They cannot be made a source of private profit
Crude oil and natural gas are valuable non-renewable natural resources. They are the raw materials used in the production of all petroleum and petrochemical products. Their planned use to meet social and economic needs of the society is particularly important due to their very limited availability in our country. However, instead of focusing on the optimum utilisation of our oil and gas reserves for the benefit of society, successive governments headed by the BJP and Congress Party have been busy privatising oil and gas exploration and mining over the past three decades.

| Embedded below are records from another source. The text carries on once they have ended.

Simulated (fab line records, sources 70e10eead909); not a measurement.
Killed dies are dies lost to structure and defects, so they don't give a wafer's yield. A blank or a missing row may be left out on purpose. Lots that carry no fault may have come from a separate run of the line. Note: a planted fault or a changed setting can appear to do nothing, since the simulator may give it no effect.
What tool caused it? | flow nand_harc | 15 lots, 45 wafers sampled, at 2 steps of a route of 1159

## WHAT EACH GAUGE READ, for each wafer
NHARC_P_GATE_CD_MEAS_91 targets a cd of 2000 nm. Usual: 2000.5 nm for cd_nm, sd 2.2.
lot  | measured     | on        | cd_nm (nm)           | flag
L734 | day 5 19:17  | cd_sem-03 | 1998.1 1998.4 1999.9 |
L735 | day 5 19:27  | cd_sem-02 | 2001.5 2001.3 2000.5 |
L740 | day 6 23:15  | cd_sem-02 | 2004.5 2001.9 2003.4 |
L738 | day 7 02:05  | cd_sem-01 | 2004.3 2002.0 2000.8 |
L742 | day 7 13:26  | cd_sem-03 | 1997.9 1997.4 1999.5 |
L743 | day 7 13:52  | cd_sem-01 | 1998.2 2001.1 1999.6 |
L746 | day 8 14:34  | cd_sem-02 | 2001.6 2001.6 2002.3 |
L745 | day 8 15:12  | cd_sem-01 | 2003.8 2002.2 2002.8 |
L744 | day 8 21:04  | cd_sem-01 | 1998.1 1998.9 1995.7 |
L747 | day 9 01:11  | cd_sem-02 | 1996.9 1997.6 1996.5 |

The domestic production of crude oil met 65% of the country’s requirement in 1985. Today it meets only 17% of the requirement. Crude oil production in 2018-19 was 34.2 million tonnes, while crude import was 212 million tonnes. Production declined further to 30.5 million tonnes in 2019-20. Domestic production of natural gas meets 45% of the country’s requirement.
Over 70% of crude oil is produced by the two public sector oil companies, Oil and Natural Gas Corporation Ltd (ONGC) and Oil India Ltd (OIL). ONGC accounts for over 85% of oil produced by public sector companies.
In the private sector, Mukesh Ambani owned Reliance is the major gas producer from the Krishna-Godavari gas fields and Anil Agrawal owned Vedanta is the major producer from Barmer oil fields in Rajasthan.
ONGC has been among the highest profit-making and dividend-paying public sector companies. For that reason, it has been designated a ‘maharatna’ (superstar) public sector company. In the last five years it made a total profit of over Rs. 94,000 crore and paid total dividend of over Rs. 38,000 crore. It has assets of over Rs.4.23 lakh crore and employs over 30,000 workers.
ONGC’s subsidiary, ONGC Videsh Ltd (OVL) has been prospecting for oil and gas in foreign countries for the last 60 years and has invested over USD 28 billion (Rs. 210,000 crore) in 39 oil and gas fields in 19 countries.
OIL is the oldest oil company of the country, with its operations based in Assam. It was formed as a joint venture between Assam Oil Company (AOC) and the Government of India in 1959. AOC has been producing and refining oil since 1901. It accounts for nearly 10% of oil production of the country.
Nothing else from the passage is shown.